5.4) Licensee agrees to furnish the Confidential Information and Product only to its employees or to individuals on Licensee’s premises who are acting under Licensee’s direction and control and who are under obligation to protect Licensee's own Confidential Information. Licensee shall advise Babel Street immediately if Licensee learns or has reason to believe that any person having access to the Product or Confidential Information has violated or intends to violate the terms of this Agreement and will cooperate at its own expense with Babel Street in seeking suitable injunctive or other equitable relief against that person.
5.5) Licensee acknowledges that any disclosure of any aspect of the Product or Confidential Information, except as permitted by this Section 5, will give rise to irreparable injury to Babel Street that is inadequately compensable in damages. Licensee hereby consents to Babel Street's obtaining of injunctive relief against such disclosure in addition to any other available remedy without the necessity of posting a bond. All Licensee's undertakings and obligations relating to confidentiality and non-disclosure, whether contained in this Section or elsewhere, shall survive for five (5) years after termination of this Agreement, provided that such undertakings and obligations shall survive with respect to any Confidential Information that constitutes a trade secret for as long as such Confidential Information remains a trade secret.
6. Termination
6.1) This Agreement shall terminate automatically upon expiration of the Evaluation Period unless extended by the parties in writing.

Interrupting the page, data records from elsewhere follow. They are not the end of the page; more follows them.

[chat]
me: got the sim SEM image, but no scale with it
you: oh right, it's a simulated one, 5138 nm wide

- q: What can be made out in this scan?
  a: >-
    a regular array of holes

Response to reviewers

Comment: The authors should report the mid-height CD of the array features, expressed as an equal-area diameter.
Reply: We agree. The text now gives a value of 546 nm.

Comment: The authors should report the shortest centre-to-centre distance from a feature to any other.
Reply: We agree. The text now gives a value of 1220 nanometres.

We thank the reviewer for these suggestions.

6.2) Babel Street may terminate this Agreement immediately upon written notice to the Licensee if Licensee (a) fails to comply with a material term or condition of this Agreement; (b) sells all, or substantially all, of its assets, liquidates, or dissolves; or (c) attempts to convey any interest in the Product without the prior written consent of Babel Street.
6.3) If Licensee has not licensed the Product from Babel Street prior to the date of expiration or termination of this Agreement, Licensee shall immediately (a) return to Babel Street all copies of the Product, Related Materials, and all Confidential Information, in part or in whole, in all forms of media, if applicable; and (b) remove and destroy, any and all copies of the Products installed by Licensee or its employees on any system, if applicable, and all other Related Materials and Confidential Information.
6.4) Sections 4, 5, 6, 7, 8 and 9 shall survive for five (5) years after termination of this Agreement.
7. Warranties and Other Representations
BABEL STREET DISCLAIMS ALL WARRANTIES, EXPRESS AND IMPLIED, INCLUDING BUT NOT LIMITED TO THE IMPLIED WARRANTIES OF MERCHANTABILITY, FITNESS FOR A PARTICULAR PURPOSE AND FREEDOM FROM INFRINGEMENT. IN NO EVENT SHALL BABEL STREET BE LIABLE TO THE LICENSEE FOR ANY LOSS OR DAMAGE OF ANY KIND, INCLUDING BUT NOT LIMITED TO INCIDENTAL, INDIRECT, CONSEQUENTIAL OR SPECIAL DAMAGES, ARISING OUT OF THIS AGREEMENT OR THE DELIVERY, USE, SUPPORT OR OPERATION OF THE PRODUCT. NO REPRESENTATION OR OTHER AFFIRMATION OF FACT, INCLUDING, BUT NOT LIMITED TO, STATEMENTS REGARDING CAPACITY, QUALITY, SUITABILITY FOR USE OR PERFORMANCE, WHETHER MADE BY BABEL STREET EMPLOYEES OR OTHERWISE, SHALL BE DEEMED A WARRANTY BY BABEL STREET FOR ANY PURPOSE OR GIVE RISE TO ANY LIABILITY OF BABEL STREET WHATSOEVER, UNLESS CONTAINED HEREIN.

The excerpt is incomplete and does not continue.